On February 6th, I was pleased to speak onstage with Danone Japan President Rodrigo Lima.
Below are my takeaways from the conversation.
- A rigorous, stage-gate innovation process is the key that leads to a ninety-percent product success rate, if you do things right.
- Ideation is key to successful innovation. Most good ideas won’t work, so you need many of them AND to be comfortable with failure.
- Monthly innovation meetings are exciting for staff and lead to success.
- When local manufacturing is at capacity, seeking collaborative relationships with third parties is a means for driving rapid growth and remaining agile.
- Source locally. Cater to local tastes. However, adhere to standards and processes that work for the entire global business.
- Guaranteed supply is a critical service element for products in Japan, whereas stockouts might be annoying but tolerated in other countries.
- An organization can handle no more than three strategic priorities at a time. When you have many priorities, you have none.
- Boldness in decision-making is key to employee engagement. Be decisive and timely, even in decisions that might be distasteful or unpopular.
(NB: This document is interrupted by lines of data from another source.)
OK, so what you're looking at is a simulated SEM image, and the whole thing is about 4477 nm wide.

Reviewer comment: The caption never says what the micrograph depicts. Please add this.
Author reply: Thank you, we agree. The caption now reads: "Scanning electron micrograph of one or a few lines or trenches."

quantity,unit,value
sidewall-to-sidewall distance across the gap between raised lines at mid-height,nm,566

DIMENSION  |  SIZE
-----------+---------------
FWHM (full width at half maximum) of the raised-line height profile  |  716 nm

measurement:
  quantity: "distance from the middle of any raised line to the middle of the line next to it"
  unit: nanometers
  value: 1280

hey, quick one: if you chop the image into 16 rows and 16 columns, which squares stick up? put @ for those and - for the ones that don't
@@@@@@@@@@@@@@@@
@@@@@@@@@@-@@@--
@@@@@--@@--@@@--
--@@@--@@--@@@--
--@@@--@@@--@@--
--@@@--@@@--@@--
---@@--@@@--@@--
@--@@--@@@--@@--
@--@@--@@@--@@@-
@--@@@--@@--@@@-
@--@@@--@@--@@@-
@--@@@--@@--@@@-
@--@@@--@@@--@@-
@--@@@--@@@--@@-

- Sometimes, even the best products fail despite your best efforts. Don’t let it get you down. Learn from the failure and move on to the next product idea.
- Company values and ethics matter. Be explicit, talk constantly about what is important and ensure your mid-level managers do the same, use quantitative metrics to track progress and publish these, and keep values and ethics at the front of mind in daily business and decision-making.